USS George Washington (CVN 73) leaves Fleet Activities Yokosuka, Japan, for sea trials in preparation for next patrol
After working alongside craftsmen from the Puget Sound Naval Shipyard and Ship Repair Facility Yokosuka to complete routine maintenance to the Nimitz-class aircraft carrier, Sailors will now put the ship through a series of tests before going underway.
George Washington sailed from its Truman Bay pier into open waters to begin a certification process that will ensure the ship, its equipment and crew are ready for extended periods at sea.
"We're ready to execute sea trials," said Capt. David A. Lausman, George Washington's commanding officer. "This is an all hands evolution and we have the most professional Sailors who thrive on 'by the book with the book open' operations. They will execute the mission meticulously."
"This is an exciting day," said Cmdr. Wes McCall, George Washington's navigator. "It's been six months since we were last underway so it's great to be heading back out where we belong."
Before leaving port, crew members participated in two simulated days at sea to begin the testing period and to get in the right mind set for the anticipated patrol. In 2011, George Washington safely navigated 55,000 nautical miles across the western Pacific.
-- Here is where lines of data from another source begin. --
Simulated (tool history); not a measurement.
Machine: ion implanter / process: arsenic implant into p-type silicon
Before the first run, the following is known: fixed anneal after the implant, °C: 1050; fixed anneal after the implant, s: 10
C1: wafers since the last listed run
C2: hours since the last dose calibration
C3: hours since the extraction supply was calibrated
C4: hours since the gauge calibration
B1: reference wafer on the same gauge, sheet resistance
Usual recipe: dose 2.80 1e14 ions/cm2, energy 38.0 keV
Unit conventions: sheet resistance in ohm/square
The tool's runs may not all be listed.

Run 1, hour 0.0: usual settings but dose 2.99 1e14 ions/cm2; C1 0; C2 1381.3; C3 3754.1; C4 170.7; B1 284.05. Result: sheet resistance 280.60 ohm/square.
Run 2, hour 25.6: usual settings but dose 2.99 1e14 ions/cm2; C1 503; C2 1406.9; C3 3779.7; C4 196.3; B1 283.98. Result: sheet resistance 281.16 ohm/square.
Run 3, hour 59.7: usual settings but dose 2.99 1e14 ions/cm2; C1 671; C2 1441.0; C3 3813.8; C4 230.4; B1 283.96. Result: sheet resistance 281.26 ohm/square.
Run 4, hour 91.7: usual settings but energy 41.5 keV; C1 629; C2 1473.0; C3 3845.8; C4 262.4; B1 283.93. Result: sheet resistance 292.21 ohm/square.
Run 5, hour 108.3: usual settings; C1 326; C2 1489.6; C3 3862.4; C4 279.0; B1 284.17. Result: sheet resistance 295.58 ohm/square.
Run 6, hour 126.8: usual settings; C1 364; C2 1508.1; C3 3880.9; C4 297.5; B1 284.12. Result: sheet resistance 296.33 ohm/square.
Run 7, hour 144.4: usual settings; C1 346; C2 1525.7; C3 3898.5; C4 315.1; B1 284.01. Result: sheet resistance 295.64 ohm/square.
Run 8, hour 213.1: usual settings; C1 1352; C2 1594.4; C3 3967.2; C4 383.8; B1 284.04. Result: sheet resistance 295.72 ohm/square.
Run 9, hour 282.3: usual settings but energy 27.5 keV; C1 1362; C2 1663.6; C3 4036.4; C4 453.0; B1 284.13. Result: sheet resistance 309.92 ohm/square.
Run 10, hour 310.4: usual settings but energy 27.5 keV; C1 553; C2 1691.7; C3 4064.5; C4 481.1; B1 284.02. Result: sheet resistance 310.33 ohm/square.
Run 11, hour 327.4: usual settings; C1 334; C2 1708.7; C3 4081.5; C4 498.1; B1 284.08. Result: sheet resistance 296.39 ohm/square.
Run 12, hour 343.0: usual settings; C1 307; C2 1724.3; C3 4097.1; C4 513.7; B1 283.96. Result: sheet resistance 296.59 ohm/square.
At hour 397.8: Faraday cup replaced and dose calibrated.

Sea trials will test every system, every procedure and every piece of equipment. Tests will include opening and closing hangar bay doors, raising and lowering aircraft elevators, testing internal and external communication systems, as well completing each department's unique check-off list to ensure mission readiness.
George Washington's permanently-forward presence and mission enhances security and stability throughout the Western Pacific by working with allies and regional partners on a wide range of issues and responding to any tasking across the operational spectrum as directed.
George Washington is the flagship of the George Washington Strike Group.